Tui and Tolas are at the heart of New Zealand distribution centres at Wiri in South Auckland; the South Island at Rolleston, just outside Christchurch; and the main Australian centres in Queensland and Victoria.
Tolas gets its data from Tui, which in turn accesses the NCR Teradata data warehousing system, which was first implemented in 1997 to help analyse sales and predict future requirements.
All these systems reside on separate boxes, forming a ‘capacity on demand’ hardware model at the Unisys secure facility at Penrose in South Auckland.
One of McCall’s key objectives will be to drive increased use of information from the data warehouse. “There’s always room for improvement in the way we use data to drive decisions that can optimise the business.”
He is confident the existing system (known as Max), which has gone through several upgrades, will stay. As for Tui and Tolas, that is still to be determined. And one cannot be replaced without impacting the other.
“If we want to replace Tui, we need to ask whether we can justify a major implementation of an ERP-type system, which would be complex and costly. I’m sure it will be vigorously debated within the organisation.” And Tolas, which is “robust and does the basics reasonably well”, will also be the subject of some hard questions and may ultimately be replaced by an ERP warehouse module.
Running on top of Max and accessing and massaging its continual data flow are a number of homegrown tools and applications that help the company decide what it should be buying. Among them is a demand chain management system, a merchandising and forecasting system for reviewing inventory nightly and automatically making purchase recommendations from thousands of barcoded items.
Smart reporting tools
Another tool helping to track whether the business is on target is MicroStrategy, which generates basic management reports based on key performance indicators. It also helps drive ad hoc user reporting in real-time from a web interface or automatically generated email. Tools like this keep everyone informed about the state of business and stock, and free up buyers to focus on sourcing new items for sale across the chain.

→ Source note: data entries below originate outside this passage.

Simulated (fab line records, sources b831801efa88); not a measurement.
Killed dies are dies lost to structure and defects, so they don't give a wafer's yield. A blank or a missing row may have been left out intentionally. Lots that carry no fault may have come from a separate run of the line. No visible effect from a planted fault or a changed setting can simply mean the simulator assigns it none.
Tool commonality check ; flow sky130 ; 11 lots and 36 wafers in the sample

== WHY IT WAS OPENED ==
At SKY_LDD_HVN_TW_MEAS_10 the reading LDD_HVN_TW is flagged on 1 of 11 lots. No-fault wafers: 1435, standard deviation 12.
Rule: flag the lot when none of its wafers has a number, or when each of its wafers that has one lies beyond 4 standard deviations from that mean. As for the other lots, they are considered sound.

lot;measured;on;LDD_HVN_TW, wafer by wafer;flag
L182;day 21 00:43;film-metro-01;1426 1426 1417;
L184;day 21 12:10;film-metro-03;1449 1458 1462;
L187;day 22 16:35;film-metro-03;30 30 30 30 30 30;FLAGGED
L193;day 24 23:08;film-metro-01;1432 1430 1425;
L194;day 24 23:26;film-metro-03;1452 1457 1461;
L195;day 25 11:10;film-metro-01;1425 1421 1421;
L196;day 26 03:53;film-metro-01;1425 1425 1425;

To date, The Warehouse hasn’t been involved in lot of electronic supply chain effort, but is working through this.
“We’re looking into electronic collaboration and considering how much forecast information we can and should share with our suppliers,” says McCall. “It’s imperative to keep the stock at the right level and to know how much can be sold, determine buying levels and track this in detail, so you know how the business is doing against projections. B2B collaboration may well be the way forward.”
This will have to be done so it is easy for people to comply, and McCall says part of it may be through document exchanges. “Ultimately, we’ll need to get into shared forecasting with our suppliers, which will require a direct link between back end systems,” he says. How this will progress has a lot to do with whether Tui and Tolas are ousted for a new ERP system. “The more visibility you provide your suppliers, the greater chance they have of configuring their production lines to meet your forecasts. It also means they’re more likely to give you what you need when you need it, which should reduce stock held in the supply chain by all parties and cut overall costs.”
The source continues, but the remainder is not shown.